John, before we move on to more of these sorts of questions, can you take some time to bring our readers up to speed on you and what you do?
I am a versatile character actor who works in TV, theatre, and voice-over. I was once a professional puppeteer and now live with my husband of 10 years with our giant chihuahua in New York City.
The only things I have ever truly wanted to be were an actor and a New Yorker. The former was inspired by a grammar school trip to see a dazzling local high school production of the musical Mame. The latter was due to a first-grade excursion to the Empire State Building with my mother. (After eating my way across town from pretzel cart to hot dog vendor, I knew there was no going home again.)
As an audition coach, I tell my clients to let their characters take responsibility for their feelings — advice I also give to myself. Give your frustrations with the audition process, your anxieties about memorizing, in fact all your problems to the character and let them deal with it in the scene. In other words, give yourself a break and put it into your work.

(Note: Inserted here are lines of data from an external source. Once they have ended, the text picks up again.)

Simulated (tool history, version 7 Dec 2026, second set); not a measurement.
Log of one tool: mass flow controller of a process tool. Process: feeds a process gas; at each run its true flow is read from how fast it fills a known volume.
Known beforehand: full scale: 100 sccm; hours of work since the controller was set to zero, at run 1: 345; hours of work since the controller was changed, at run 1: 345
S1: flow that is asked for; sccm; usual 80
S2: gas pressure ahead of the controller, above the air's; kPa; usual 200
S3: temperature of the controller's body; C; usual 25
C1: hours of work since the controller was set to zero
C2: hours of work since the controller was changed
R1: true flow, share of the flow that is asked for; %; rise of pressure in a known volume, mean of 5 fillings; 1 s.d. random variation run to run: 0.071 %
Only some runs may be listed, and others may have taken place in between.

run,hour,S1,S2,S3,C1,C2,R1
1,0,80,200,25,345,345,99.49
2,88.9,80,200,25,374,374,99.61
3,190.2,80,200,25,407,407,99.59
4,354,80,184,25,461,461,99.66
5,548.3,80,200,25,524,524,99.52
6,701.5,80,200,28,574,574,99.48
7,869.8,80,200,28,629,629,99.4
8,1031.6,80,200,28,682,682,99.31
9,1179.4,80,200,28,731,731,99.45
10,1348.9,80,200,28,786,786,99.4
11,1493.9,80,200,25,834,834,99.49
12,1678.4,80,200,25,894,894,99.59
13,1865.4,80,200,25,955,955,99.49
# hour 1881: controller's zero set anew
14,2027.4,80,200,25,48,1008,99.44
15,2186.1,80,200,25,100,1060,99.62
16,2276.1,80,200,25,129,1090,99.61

I have found that keys to “success” (whatever that means) in this business is persistence, and an honest open breath. And persistence. Also, persistence.
Is there mission driving your creative journey?
This may sound silly or obvious, but my goal is to keep going. Yes, I want that Guest Star role. Of course, I want more auditions and I’m counting callbacks. And I am definitely hoping for that one big huge break that will change my life forever. But what I really want is to get up each day and begin again. At the end of the day there is only myself and the people around me. I get to know both better each day.
Looking back, are there any resources you wish you knew about earlier in your creative journey?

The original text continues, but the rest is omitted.